Subsequent Debt Sample Clauses

Subsequent Debt. Subject to Section 4.12, neither the Company nor any Subsidiary shall without the prior written consent of Purchasers incur any Indebtedness or enter into any agreement to incur or announce to incur any Indebtedness.
Subsequent Debt. The Company shall not incur any debt senior in right of payment to the Notes without the written consent of holders in interest of at least seventy percent (70%) of the aggregate principal amount of the Notes then outstanding.
Subsequent Debt. Subject to Section 4.12, neither the Company nor any Subsidiary shall without the prior written consent of Purchasers, which consent will not be unreasonably withheld, incur any Indebtedness equal to or greater than US$100,000 or enter into any agreement to incur or announce to incur any Indebtedness equal to or greater than US$100,000, in each case, other than for which such proceeds received from such Indebtedness are used to repay the Notes in full, provided, that with respect to any Subsidiary that is not wholly-owned or majority-owned by the Company, such consent will not be required.
Subsequent Debt. The Company shall not, and the Company shall cause each of its Subsidiaries to not, directly or indirectly, incur or guarantee, assume or suffer to exist any Indebtedness (other than (i) Indebtedness incurred pursuant to the Transaction Documents and (ii) Permitted Indebtedness).

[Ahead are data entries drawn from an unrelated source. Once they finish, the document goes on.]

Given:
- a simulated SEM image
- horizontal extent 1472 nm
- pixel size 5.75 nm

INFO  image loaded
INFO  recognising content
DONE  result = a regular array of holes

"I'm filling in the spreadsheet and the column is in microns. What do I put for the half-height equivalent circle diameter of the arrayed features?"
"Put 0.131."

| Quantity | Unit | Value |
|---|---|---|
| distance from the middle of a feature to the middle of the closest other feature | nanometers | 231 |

Subsequent Debt. So long as any Principal Amount of Notes is outstanding, the Company and its subsidiaries shall not directly or indirectly, without the affirmative vote of the holders of at least 75% of the outstanding Principal Amount of the Notes then outstanding, incur or permit to exist additional indebtedness which is senior to the Notes, or incur, assume or permit to exist any lien, mortgage, security interest or encumbrance (other than statutory liens imposed by law incurred in the ordinary course of business for sums not yet delinquent or being contested in good faith, if such reserve or other appropriate provision, if any, as shall be required by GAAP shall have been made in respect thereof) on any of its assets, except for (a) indebtedness and liens currently outstanding pursuant to agreements as currently in effect on the Issuance Date, (b) capital leases, financing for equipment and purchase money security interests, and (c) indebtedness not exceeding $3,000,000 and security interests securing such indebtedness following the MediVision acquisition.
Subsequent Debt. Neither the Company nor any Subsidiary shall without the prior written consent of Purchasers incur any Indebtedness or enter into any agreement to incur or announce to incur any Indebtedness. Notwithstanding the foregoing, the Company may enter into a credit agreement with a bank or financial institution on customary terms so long as the credit limit shall not exceed US$30,000,000 (the “Credit Limit”). If the Company seeks to enter into a financing arrangement with the aggregate advances in excess of the previously mentioned Credit Limit, then the Company must obtain the prior written consent of the Placement Agent in each instance. In this regard, the Company shall provide the Placement Agent with written notice of any proposed financing by no later than 20 calendar days prior to any proposed closing and such notice shall contain (a) an explanation in reasonable detail as whether the Company believes the proposed financing requires the consent of the Placement Agent and (b) copies of all of the loan documents.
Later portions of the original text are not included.